The first case concerns a film titled Street Survivor: The True Story of the Lynyrd Skynyrd Plane Crash.

On Aug. 18, a New York federal judge banned the movie because filmmakers had gotten material from Artimus Pyle, a former drummer in Lynyrd Skynyrd who once agreed not to capitalize on the 1977 plane crash that killed two Lynyrd Skynyrd members. U.S. District Judge Robert Sweet ruled Pyle willingly bargained away his free speech rights, and, accordingly, producers must be enjoined from acting in concert with him.

The decision is bothering some powerful entities in Hollywood. This week, A&E, HBO, MGM, NBCUniversal, Paramount Pictures, Sony, 20th Century Fox, Univision and Warner Bros. requested permission to file an amicus brief in the appeal now before the 2nd Circuit.

"The creation of a movie, television miniseries or documentary necessitates the investment of enormous time and resources," the companies state in the brief. "All of these amici have been threatened with litigation because people did not like what a film or program portrayed, or because they claim a right to control its content. Yet to amici’s knowledge, outside the context of intellectual property disputes — and in decades past, the regulation of obscenity — no appellate court has ever affirmed a prior restraint of a motion picture. If this Court were to adopt the District Court’s unprecedented and unconstitutional view of the prior restraint doctrine, it would significantly chill the willingness of content creators to undertake the substantial research necessary to create high-quality films, television programs and documentaries that depict real people and events."

Parading a spate of films including Hidden Figures, The Social Network, Snowden and American Sniper that dramatize real people, the studios speak to how it's just not possible to "start over" whenever a court finds something wanting. As for Street Survivor, they object to Sweet's conclusion that the filmmakers had constructively waived any First Amendment rights by creating a movie with Pyle's participation.

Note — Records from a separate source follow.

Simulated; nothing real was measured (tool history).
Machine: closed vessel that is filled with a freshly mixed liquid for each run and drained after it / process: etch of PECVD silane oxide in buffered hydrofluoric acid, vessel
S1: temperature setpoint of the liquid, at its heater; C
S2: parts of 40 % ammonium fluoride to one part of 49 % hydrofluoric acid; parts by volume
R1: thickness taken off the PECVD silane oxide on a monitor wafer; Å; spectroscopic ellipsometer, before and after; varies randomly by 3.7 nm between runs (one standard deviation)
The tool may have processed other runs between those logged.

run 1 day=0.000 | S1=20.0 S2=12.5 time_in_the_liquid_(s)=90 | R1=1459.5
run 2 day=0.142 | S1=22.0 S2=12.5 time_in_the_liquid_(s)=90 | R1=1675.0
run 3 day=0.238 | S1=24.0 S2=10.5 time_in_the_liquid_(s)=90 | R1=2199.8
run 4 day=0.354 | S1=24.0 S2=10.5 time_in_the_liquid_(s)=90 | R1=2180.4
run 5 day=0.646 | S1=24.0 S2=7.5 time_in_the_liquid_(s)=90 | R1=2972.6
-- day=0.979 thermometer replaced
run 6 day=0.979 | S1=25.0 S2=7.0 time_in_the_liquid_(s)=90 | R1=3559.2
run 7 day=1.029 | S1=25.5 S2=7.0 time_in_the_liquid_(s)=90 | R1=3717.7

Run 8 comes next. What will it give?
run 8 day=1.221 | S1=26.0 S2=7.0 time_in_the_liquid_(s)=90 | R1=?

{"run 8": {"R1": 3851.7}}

This isn't just about Hollywood moviemaking. Imagine for a moment if The New York Times couldn't publish its Harvey Weinstein exposé last week because of the confidentiality agreements signed by his female accusers. Well, that's a concern for the media.

In a separate amicus brief from the Reporters Committee for Freedom of the Press and 13 media organizations, the consequences of the Lynyrd Skynyrd movie ban are presented in another light.

"Amici are concerned that, if this Court were to permit an injunction permanently preventing the publication of speech in this instance, such a precedent could be used to permanently enjoin the press from publishing information from a source on the basis of the source’s agreements with other entities," they state. "The court below indicated the injunction was not a blanket prohibition on producing a film on a particular subject, but it effectively does serve as such when a contractually limited source is involved at any step of the process."

It's not only the Aug. 18 ruling that may unsettle films and TV shows that depict real-life events.

On Sept. 29, a Los Angeles Superior Court judge rejected a bid by FX Networks to stop a lawsuit from 101-year-old Gone With the Wind actress Olivia de Havilland over the Ryan Murphy series Feud: Bette and Joan. Here's the written opinion.

What likely will be most concerning for other studios — and media groups — is Judge Holly Kendig's discussion of de Havilland's claim that FX violated her right of publicity by using her likeness without prior consent. FX argued that a fictionalized depiction of the actress in its series was constitutionally protected and "transformative," but Kendig rejected the legal reasoning.

Specifically, the judge pointed to the one and only Supreme Court case that dealt with publicity rights — Zacchini v. Scripps-Howard, which involved a man who performed a human cannonball trick — and another opinion that dealt with lithographs of the Three Stooges for the proposition that depictions of celebrities that merely appropriate a celebrity's economic value are not protected under the First Amendment. As to the argument that Feud made transformative use of de Havilland's life, Kendig wasn't impressed.

"[B]ecause the Defendants admit that they wanted to make the appearance of Plaintiff as real as possible, there is nothing transformative about the docudrama," wrote Kendig in her decision. "Moreover, even if Defendants imagined conversations for the sake of being creative, such does not make the show transformative."

The judge also cited the expert declaration of Mark Roesler, who routinely brokers deals for the estates of dead stars and here said that de Havilland could have sold her image rights for between $1.8 million to $2.1 million.

On Tuesday, FX filed a notice of appeal.

Although the appeal will be expedited thanks to de Havilland's advanced age, it is too soon for amicus briefs.

But some are already writing about its significance.

"[W]e have warned that the transformative use test threatens all creative expression about real people, including in film and TV," writes Electronic Frontier Foundation's Daniel Nazer. "Now we know we were right to worry. ... With this ruling, we have reached the bottom of the slippery slope: Accurate speech about real people is not protected by the First Amendment."